Senator CAROL BROWN (Tasmania) (15:15): As I rise to take note of answers, I remind the good senator, Senator Paterson, that this debate is about taking note of an answer provided by a minister, in this case the Minister for Finance. A lot of Senator Paterson's contribution today was about attacking the Labor Party. I can see why he may have wanted to use up his time in the debate to do that, because I'm sure he would have been embarrassed by the answer that was given by the finance minister today to the question that was asked of him. It was an interesting answer that he gave today. He continued to persist with this belief that the government's $65 billion gift to big business will create jobs and lead to higher wages, despite all the evidence to the contrary. I simply can't understand how the members of the government continue with such complete certainty, when so much research and commentary and now even the Business Council's very own words—or, should I say, lack of words—contradict them.

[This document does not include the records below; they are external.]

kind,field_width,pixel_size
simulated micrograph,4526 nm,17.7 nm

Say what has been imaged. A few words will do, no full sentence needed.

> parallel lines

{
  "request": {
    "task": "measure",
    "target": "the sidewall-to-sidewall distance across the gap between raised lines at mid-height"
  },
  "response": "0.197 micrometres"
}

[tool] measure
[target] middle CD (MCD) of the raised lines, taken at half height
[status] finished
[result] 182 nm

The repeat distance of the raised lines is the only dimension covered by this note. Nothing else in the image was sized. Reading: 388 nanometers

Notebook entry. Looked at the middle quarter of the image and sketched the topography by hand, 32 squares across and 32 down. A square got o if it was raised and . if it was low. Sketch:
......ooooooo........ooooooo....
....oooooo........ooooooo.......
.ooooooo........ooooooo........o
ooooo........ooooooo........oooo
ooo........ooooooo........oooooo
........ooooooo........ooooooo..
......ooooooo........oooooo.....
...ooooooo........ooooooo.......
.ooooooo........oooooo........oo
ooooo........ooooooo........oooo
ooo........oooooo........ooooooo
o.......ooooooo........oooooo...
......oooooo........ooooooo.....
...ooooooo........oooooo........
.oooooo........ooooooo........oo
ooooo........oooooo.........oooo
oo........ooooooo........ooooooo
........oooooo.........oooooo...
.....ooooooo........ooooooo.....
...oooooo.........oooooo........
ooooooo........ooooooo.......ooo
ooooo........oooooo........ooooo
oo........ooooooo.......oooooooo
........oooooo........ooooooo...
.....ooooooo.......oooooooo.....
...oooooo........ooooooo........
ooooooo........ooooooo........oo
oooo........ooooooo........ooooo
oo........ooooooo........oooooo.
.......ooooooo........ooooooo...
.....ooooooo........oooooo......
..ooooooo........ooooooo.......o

The government tried to say that they are sure that their cash handout to big business will create jobs and result in higher wages, but do you know who isn't so sure? Big business. Surely, if you're going to go ahead and give away $65 billion of taxpayers' money, you'd want to make sure you get something in return. But, no, the government are pushing ahead anyway. They're determined to see this handout happen, no matter what the result. They're certain that $65 billion to big business will be good for the economy. But, if so, why wasn't the Business Council willing to make that commitment to the government? Why is it that the leaked letter that Senator Wong tabled here today—about which they shut down debate in the House of Representatives only hours ago—clearly shows us a before and an after? It shows a 'before letter', with a proposed commitment to create jobs, invest in Australia and pay tax, and an 'after letter', with none of those commitments included. It simply beggars belief that the government refuse to understand this.

After the leaking of a letter as plain as this, the finance minister should have been in front of the media, hat in hand, apologising to the Australian people and asking them to forget the whole thing and act like he'd never even tried to give away the public's money. Yet, somehow, the government continue to remain determined to legislate this corporate tax cut. Somehow, they're determined to push on. The government have been unable to get the numbers in the Senate today because this is bad policy. The leaked BCA letter today shows that.

As Fairfax media reported today, BCA members have apparently been negotiating on the terms of this letter for months, and good on them; they've got a right to be involved in public affairs. But, surely, during that time, a little bit of this government's certainty would have rubbed off on them.

Surely, if it's as plain as day that a tax cut is going to deliver more jobs, wages and taxes, this is exactly the kind of thing the BCA would've been able to get its members to sign on to. The government may be sure that a $65 billion gift to big business is going to lead to jobs, but apparently the BCA aren't. You'd think that, at a time when the OECD and the IMF are warning about the dangers of inequality to the economy, the government would be doing everything that it could do to see a pay rise for everyday Australians. But, only today, we've seen representatives of underpaid, early childhood educators here at Parliament House demanding better conditions. These educators are paid just $21 an hour, despite looking after Australia's future. How is it that this government could possibly be focused on gifting away cash to big business and they couldn't even meet with these workers today? I wish Senator Martin were here today to see this debate that is happening. (Time expired)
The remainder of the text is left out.